Diverging from the principle of focussing on one street, we let ourselves succumb to Moscow’s underlying cosmological blueprint: the city is made up of orbits. The Boulevard Ring is the first orbit and on it we chose five bubbles that encircle the Kremlin. These bubbles are not just places – they are constellations, principles, motifs for our exploration. They are focal points that we can return to, when we get lost, thus they allow us to get lost. Their boundaries are as blurry as their inner centre. But for now, we choose to believe in them – we choose to let them take us.
Chapter 1: Arbatskaya Square – Kirill Savchenkov, uses the skateboard as a tool to explore the cityscape as a training zone for future survival techniques. In his essay »Tactical Behaviours« editor-in-chief Fabian Saul turns to the concept of tactical behaviours to decode his meanderings.
Chapter 2: Pushkinskaya Square – Author Ksenia Golubovich revives her childhood memories by returning to her former communal home. A team of people collected a wealth of information of those using the Boulevard Ring to paint a vivid picture of the transient life on the Ring. Oxana Rudschenko tells stories of her life on Pushkinskaya Square through the twilight of the Soviet Era.
Chapter 3: Chistye Prudy – The photographer Anna Skladmann visits her grandmother’s house in Germany that is full of artifacts of her former life in her native Moscow. Pavel Pepperstein introduces us, with the grace of one who has seen everything, to his home on Chistye Prudy, where he grew up with his father, the artist Viktor Pivovarov. Marinika Sadgyan uses social media content to reconstruct a civilian attempt to save a Constructivist building from being demolished. Photographer Stas Galaktionov explores the underground vibes of one of the last remaining squats in the neighbourhood.

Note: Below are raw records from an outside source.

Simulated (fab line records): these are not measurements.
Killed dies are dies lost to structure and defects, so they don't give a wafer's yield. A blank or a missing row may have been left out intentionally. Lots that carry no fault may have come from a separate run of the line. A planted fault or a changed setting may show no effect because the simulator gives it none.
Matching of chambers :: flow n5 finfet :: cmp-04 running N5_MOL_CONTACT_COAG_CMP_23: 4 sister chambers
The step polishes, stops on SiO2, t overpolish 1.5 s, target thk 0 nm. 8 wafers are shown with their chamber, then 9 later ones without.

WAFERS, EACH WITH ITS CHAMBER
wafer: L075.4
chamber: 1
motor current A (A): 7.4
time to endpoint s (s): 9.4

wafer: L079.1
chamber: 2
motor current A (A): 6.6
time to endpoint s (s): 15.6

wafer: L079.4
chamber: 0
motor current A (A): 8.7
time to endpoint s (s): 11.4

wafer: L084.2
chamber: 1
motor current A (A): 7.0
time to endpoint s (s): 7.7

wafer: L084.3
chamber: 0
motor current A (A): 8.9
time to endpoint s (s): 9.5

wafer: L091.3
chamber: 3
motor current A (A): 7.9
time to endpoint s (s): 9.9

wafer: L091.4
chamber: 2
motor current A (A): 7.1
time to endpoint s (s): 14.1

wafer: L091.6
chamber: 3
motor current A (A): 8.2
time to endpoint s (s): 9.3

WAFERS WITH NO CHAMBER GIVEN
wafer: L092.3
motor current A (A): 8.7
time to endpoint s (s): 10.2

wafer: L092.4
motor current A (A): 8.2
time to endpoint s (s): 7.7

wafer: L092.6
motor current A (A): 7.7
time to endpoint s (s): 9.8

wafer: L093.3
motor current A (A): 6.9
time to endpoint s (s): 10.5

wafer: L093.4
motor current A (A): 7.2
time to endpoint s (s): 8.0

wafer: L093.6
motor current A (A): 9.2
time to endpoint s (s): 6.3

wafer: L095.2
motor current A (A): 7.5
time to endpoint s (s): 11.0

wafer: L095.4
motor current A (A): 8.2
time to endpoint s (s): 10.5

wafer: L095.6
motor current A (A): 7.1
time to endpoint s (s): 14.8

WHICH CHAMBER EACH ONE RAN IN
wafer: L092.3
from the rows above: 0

Chapter 4: Moskva Waters – Editor-in-chief Grashina Gabelmann uses her watery dreams and a challenging cat to navigate through a psycho-geographical, introverted piece. The artist Judith Sönnicken considers the mental architecture of disappearing and reappearing structures. Her considerations take on the form of a fictional museum and its permanent collection, for which she is a curator and artist. In the piece »Two Hours In«, a bar on Chistoprudny Boulevard provides the setting for a free-wheeling conversation about five-year-olds watching Soviet-era parades on YouTube, Lacan and the question of whether or not you can talk about sex while having it.
Chapter 5: Prospects – The last chapter considers the future as much as the possible futures of the past, the crossroads that haven’t been taken, through a collection of poems, short stories and visuals.